Four Superheroes Who Really Need To Meditate
Superheroes are a pretty inspirational bunch, what with all their humanity-saving habits, impressive physiques and amazing abilities, but that doesn’t mean they don’t have some pretty glaring character flaws. Whether they’re obsessed with revenge, emotionally volatile or so noble it starting to become a problem, there are definitely aspects of their personality they need to work on. Luckily there are few things that meditation can’t solve, so here’s a few examples of the superheroes who really need to meditate.
Stuck In The Past and Angsty
After a family outing to the cinema, Bruce Wayne’s parents made a key mistake and wandered into “Crime Alley” – swiftly becoming the victims of crime. Understandably upset by this development, the young Bruce vows to avenge them and spends his youth searching the world for the skills and secrets he’ll need to become a super badass crime fighter who’ll clean up the streets of Gotham.
And he’s very good at this! Apart from a few long-running feuds with snappily-dressed Jokers, he tends to get the job done, and uses all sorts of cool gadgets to tackle Gotham’s embarrassing problem with lawlessness. But in his personal life, he isn’t quite so dazzling. He’s monosyllabic, backward-looking and you probably wouldn’t invite him to dinner until you remember he’s a billionaire and bound to bring something good.
In at least one of the films we’ve seen, Batman is meant to do plenty of meditation but frankly, we don’t believe he does. Meditating for a little while every day would help him become less stuck in the past and obsessive, and generally just be a bit less moody – which would be a blessing for everyone.
Bruce Banner is a pretty clever guy – being a nuclear scientist – but not quite clever enough to avoid the huge dose of Gamma radiation that transformed him into The Hulk, a green beast that smashes things with abandon every time Banner gets a hit of adrenaline. This means that any time Bruce Banner experiences stress, fear or anger, he goes into Hulk-mode, who’s particularly strong when enraged.

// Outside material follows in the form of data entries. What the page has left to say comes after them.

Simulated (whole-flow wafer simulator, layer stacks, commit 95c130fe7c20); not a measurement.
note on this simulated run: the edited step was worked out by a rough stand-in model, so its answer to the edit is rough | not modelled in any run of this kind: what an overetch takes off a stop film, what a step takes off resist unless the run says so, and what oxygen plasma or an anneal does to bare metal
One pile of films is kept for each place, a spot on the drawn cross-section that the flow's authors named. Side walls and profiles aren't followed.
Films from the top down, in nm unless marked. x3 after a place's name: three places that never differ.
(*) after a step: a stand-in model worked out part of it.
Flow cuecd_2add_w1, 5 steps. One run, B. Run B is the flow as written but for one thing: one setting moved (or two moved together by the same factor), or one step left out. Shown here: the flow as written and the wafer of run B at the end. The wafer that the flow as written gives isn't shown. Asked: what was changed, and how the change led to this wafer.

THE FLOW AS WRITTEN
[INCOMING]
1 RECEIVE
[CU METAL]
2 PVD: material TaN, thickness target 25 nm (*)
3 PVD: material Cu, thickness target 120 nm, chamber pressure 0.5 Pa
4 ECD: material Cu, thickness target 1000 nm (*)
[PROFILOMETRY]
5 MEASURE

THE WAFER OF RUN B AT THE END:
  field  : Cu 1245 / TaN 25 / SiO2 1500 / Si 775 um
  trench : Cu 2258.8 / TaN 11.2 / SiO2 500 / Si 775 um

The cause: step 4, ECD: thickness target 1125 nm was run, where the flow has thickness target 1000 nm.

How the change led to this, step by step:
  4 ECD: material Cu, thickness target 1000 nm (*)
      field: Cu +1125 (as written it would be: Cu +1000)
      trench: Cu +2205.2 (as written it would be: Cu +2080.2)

Unfortunately, The Hulk is prone to indulging in reckless destruction and has none of Banner’s intellect, being driven purely by his (angry) emotions. One way Banner can calm down and avoid this issues is by meditating regularly, which reduces stress hormones, like adrenaline, by up to a third and keeps green rages at bay.
Removed early from the Kryptonian Gestation Chambers (weren’t we all?), Superman was sent into hyperspace before his home planet exploded and is therefore the sole survivor of his race. Which is pretty sad until you remember that this is all made up. But he compensates this early disadvantage by being, arguably, the most powerful of all the superhero crew, and definitely objectively better than at least 80% of them.
Unlike Batman who’s just an exuberantly rich chap in the kind of latex body suit that would raise a few eyebrows in any other circumstances, Superman is actually amazing. There’s nothing he can’t do! Morally impeccable, God-like and with exceptional flying abilities, you can argue his only downfall is being a little too perfect. He wants to do things at their absolute best at all times, worries about being a danger to humanity in the same moment as stopping space stations from crashing into them, and is so tormented by killing three super-villains intent on murdering billions of people that he vows never to kill again.
By taking on the responsibility of an entire planet and all the constantly imperilled humans upon it on his super-strong shoulders, Superman doesn’t know when to let go, or allow room for mistakes. It’s a problem his enemies take advantage of, but with a little meditation Superman would learn to unwind and become more accepting of himself. And he can even do it in space, which is a bonus.
Wolverine, with his adamantium-enforced bones and penchant for interesting facial hair, has lots to recommend him in the superhero world. He’s strong, has extraordinary healing abilities, barely ages and shoots unbreakable claws from his fists – which is probably the most macho thing we’ve ever heard. He’s also incredibly muscular and wears tank tops, so is pretty much scoring 10/10 in the hyper-masculinity department.
However, his memory is truly terrible. Hazy about seemingly everything that happened before a week ago, he’s unsure how the metal fused to his bone got there (which we imagine would be a pretty big life event), what he’s been up to for decades and even whether “Logan” is his real name. Meditation improves both long-term and short-term memory, lessening the stress that can make us forgetful – something Wolverine definitely needs a hand with.